I started writing some factual stuff about Jimmy Rollins a couple days ago: things that were going on in the world when the Phillies drafted him in 1996 (Bill Clinton was running for re-election; J.P Crawford was a year old), who their shortstops were through the lame years of the late ‘90s as he made his way through the minors (where have you gone, Alex Arias?), his early career progression before emerging as a star in the mid-2000s. But I realized all that misses the point I want to make: Jimmy Rollins mattered for the Phillies like very, very few other players have in the 130 years the team has taken the field.

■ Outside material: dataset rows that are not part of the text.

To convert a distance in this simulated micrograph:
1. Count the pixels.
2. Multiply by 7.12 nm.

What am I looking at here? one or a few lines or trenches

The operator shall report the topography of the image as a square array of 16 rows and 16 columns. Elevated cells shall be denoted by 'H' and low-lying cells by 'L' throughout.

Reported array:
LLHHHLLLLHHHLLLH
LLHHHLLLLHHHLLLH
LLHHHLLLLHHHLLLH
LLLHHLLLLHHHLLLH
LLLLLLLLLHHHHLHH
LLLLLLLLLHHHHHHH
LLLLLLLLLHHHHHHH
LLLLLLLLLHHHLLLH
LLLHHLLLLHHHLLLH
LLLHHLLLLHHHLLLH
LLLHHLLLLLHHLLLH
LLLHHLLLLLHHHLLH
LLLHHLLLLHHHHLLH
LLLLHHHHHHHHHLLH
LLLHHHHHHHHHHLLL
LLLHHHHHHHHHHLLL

At least as a means of explaining baseball outcomes, The Good Phight is pretty resolutely anti-narrative. Great as his 2007 season was, J-Roll probably wouldn’t have earned many MVP votes here: he wasn’t the best player in a loaded lineup, and the idea that his naming the Phillies "the team to beat" motivated a couple dozen extremely well paid professional athletes to achievements beyond what they otherwise might have done, is really just silly. On the other hand, our response to some of the crap hurled Jimmy’s way regarding "hustle" and such over the last couple years has been a consistent upraised middle finger. Part of that was his unquestionable historical significance; a lot of it was that he was still bringing it on the field.
Both those considerations make more palatable the bittersweet news that he won’t be continuing his career with the Phillies. That Rollins claimed the franchise hit record last season was a satisfying tribute to his many years of stellar play and outsized presence. That he’s leaving Philadelphia after putting up his best campaign since 2008 suggests he has more than a drop left in the tank. I’m not in the habit of rooting for the Dodgers, but he’ll be an interesting addition to that team as a player who backed up his talent and swagger with day-in, day-out hard work. And who knows: earn another championship ring, smack a couple hundred more hits, and he could yet punch a ticket to a Hall of Fame where a good story can go a long way toward securing admission.
Even that ultimate recognition, though, is somewhat off point for those of us who got to enjoy Rollins these past many years. Putting aside the narrative stuff—not so easy to do, because Rollins gave great narrative; beyond "team to beat," you had the 36 game hitting streak, "front-runners," the double off Jonathan Broxton in the 2009 NLCS, the debatable importance of running out grounders, and on and on—the guy did a crap ton of stuff on the field that helped win baseball games. He's all over the franchise leader board like nobody else other than Mike Schmidt, and few if any of his contemporaries could match his mix of speed, power and defense. All that talent, effort and desire created many amazing moments across his fourteen seasons with the team.
Whoever winds up coming back from the Dodgers in the trade, it’s a mortal certainty that they won’t have the impact or significance of Jimmy Rollins.